So let’s take a look. Quinn begins with an introduction and a piece about how evolution doesn’t explain how life came into existence in the first place. I’ll leave that one for someone else to tackle, as my particular contention was with Quinn’s ideas of the Big Bang and cosmology.

Science is able to trace the chain of cause and effect in each of these cases [thunder and lighting, volcanoes, etc.].

But in the case of the universe, eventually we get back to the very start. We get back to the clump of matter that everything in the universe comes from and we have to ask ourselves where did the ‘clump’ itself come from? Again, the answer is either that the clump of matter came from nothing, or it came from a creator, and science has no way to examine either nothing, or a creator.

… science now tells us that billions of years ago this clump exploded in something called ‘the Big Bang’. The matter expanded at enormous speed eventually bringing into being the universe as we know it with its planets and stars and galaxies, and us.

This is where Quinn shows his misunderstanding of Big Bang Theory, and this misunderstanding is what he argues against, rather than against the actual theories.

Firstly, there was no “clump of matter”. The term “Big Bang” generally refers to the very moment of creation when the Universe was extremely small, before the subsequent expansion. Around the time of this creation and/or pre-expansion phase of the Universe, matter did not exist; it was simply too hot and too small.

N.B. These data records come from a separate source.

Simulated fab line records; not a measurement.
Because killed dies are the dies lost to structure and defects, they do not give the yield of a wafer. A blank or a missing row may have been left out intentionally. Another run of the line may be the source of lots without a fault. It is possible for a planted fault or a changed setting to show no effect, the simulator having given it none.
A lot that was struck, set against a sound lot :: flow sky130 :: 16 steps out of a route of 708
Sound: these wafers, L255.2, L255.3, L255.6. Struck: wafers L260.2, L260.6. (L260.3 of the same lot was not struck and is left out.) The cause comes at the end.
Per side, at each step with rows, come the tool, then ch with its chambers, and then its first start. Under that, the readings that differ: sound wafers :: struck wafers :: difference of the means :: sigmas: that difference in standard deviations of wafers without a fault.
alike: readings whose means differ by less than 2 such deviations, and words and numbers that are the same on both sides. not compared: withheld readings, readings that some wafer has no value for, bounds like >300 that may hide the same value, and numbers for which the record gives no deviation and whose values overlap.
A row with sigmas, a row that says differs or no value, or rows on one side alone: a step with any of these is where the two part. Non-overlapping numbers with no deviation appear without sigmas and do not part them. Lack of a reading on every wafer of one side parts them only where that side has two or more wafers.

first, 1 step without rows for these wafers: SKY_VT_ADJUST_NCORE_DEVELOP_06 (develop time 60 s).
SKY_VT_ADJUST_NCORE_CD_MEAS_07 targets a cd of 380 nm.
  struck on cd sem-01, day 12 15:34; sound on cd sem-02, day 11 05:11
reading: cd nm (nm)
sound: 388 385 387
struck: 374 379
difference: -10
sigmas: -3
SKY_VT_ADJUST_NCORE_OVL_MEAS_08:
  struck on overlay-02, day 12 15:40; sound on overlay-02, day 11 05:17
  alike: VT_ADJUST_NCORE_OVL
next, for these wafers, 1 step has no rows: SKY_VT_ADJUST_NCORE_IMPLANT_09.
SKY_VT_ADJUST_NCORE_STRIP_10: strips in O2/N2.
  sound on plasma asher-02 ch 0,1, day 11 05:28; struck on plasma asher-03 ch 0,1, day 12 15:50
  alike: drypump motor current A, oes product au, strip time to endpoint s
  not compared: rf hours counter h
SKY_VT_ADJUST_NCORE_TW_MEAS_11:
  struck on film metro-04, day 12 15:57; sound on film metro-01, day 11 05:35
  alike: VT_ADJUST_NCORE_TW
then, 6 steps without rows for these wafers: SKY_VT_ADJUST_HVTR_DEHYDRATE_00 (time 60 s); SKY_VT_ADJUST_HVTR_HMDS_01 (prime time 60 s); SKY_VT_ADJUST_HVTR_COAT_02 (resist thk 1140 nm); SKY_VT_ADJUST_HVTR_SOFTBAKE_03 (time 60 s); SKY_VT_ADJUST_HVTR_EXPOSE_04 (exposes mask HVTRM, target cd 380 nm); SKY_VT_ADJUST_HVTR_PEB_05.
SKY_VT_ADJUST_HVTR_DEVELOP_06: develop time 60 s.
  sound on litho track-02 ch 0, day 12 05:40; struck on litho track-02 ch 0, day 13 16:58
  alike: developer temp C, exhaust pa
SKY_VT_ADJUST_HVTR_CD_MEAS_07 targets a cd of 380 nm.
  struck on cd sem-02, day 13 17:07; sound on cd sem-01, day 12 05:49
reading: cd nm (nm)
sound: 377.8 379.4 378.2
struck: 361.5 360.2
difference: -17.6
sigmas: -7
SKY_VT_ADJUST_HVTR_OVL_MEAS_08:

The Universe at this early stage did, however, have a very high energy density, and as it expanded during the Grand Unification Epoch, the density decreased and the temperature of the Universe cooled down enough to allow the fundamental interactions of electromagnetism, strong nuclear force, and weak nuclear force to form. This all took place in the first 10-36 seconds of the Universe just after the Big Bang, and after this, bosonic matter began to form as energy condensed further.

My point here is that Quinn conflates the Inflation Epoch (and other epochs) with the Big Bang and puts forth what he imagines to be the Big Bang Theory. As one might with a strawman, he then argues against this flawed understanding to make it seem more plausible that a deity created the Universe instead.

I explained to [a class of] fifth and sixth years that the existence of the universe confronts us with one of two very astonishing explanations. One is that it has a creator, namely God. The second is that nothing made it, or to put it another way, that nothing made everything. I asked them to consider which of these explanations seemed more plausible?

Quinn is correct in saying that we don’t yet understand why the Big Bang occurred, but there are various theories and hypotheses to show how the Universe may have “come from nothing”. Things appearing out of nowhere isn’t as ridiculous as it sounds, and can and does happen at quantum levels.

For example, the Heisenberg Uncertainty Principle states that some amount of energy can exist for a certain time; the more we constrain that time in which it exists, the less sure we are of how much energy there is. Conversely, if we constrain the amount of energy, the time frame becomes unclear. In effect, that energy can pop into existence once it exists within the time given.

Two variations of the Heisenberg Uncertainty Principle

Virtual particles can also pop in and out of existence. If you place two plates very close together, such that the space between them is a vacuum, you will detect a net force pushing the plates apart. This is the Casimir Effect, where virtual particles come into existence, and interact with the two plates, pushing them apart.

Stuff popping into existence isn’t as outlandish as you might first think; it’s in fact a very real thing. While the two examples above may not explain the very moment of the creation of the Universe, they’re actual science: surely it’s more plausible to believe that the Universe was created as a result of scientific rules, rather than invoking an all-seeing, all-knowing, ever-lasting deity, that Quinn describes as:

By the way, the question, ‘but who made God?’ assumes that God has a creator, in which case he would not be God, but a creature like the rest of us. Unless there is a first, uncreated and uncaused cause of everything else, nothing could exist at all. That uncaused cause is God by definition.

What Quinn is doing  – and others are doing – here is effectively dream up a being that can do anything, including start a Universe, and then ask that science proves their imaginations wrong. And for anything that science hasn’t yet satisfactorily explained, the imaginary being is declared the reason. This is clearly a woeful fallacy.

In his final paragraphs, Quinn points out that the Big Bang Theory was first proposed by a priest called Georges Lemaître, and that the Big Bang “looks awfully like a moment of creation”. He says that “It looked like a priest was trying to sneak God back into the scientific worldview.” Here, it really sounds like Quinn is trying to make his religious claims look valid by attempting to link theism with the scientific origins of the Big Bang Theory. After all, if a priest discovered the idea of the Big Bang, then clearly God made the Universe, right?

Monsignor Georges Lemaitre

Does the Big Bang on its own ‘prove’ the existence of God, let alone the Christian God? … [but] those who continue to deny the existence of God are still left with the question: how did something come from nothing?

In fact, in the final analysis the vain hope of atheists that science will eventually answer this question resembles nothing so much as an act of faith.

It seems that Quinn is using evidence of the Big Bang as evidence for the existence of God, even though his understanding of cosmology and physics is quite flawed. As I hope I’ve shown, there is no need for a God to explain away the Big Bang and the inflation of the Universe.

In fact, it looks more like Quinn has the vain hope that science will never answer the question, so that he can hold onto his own faith.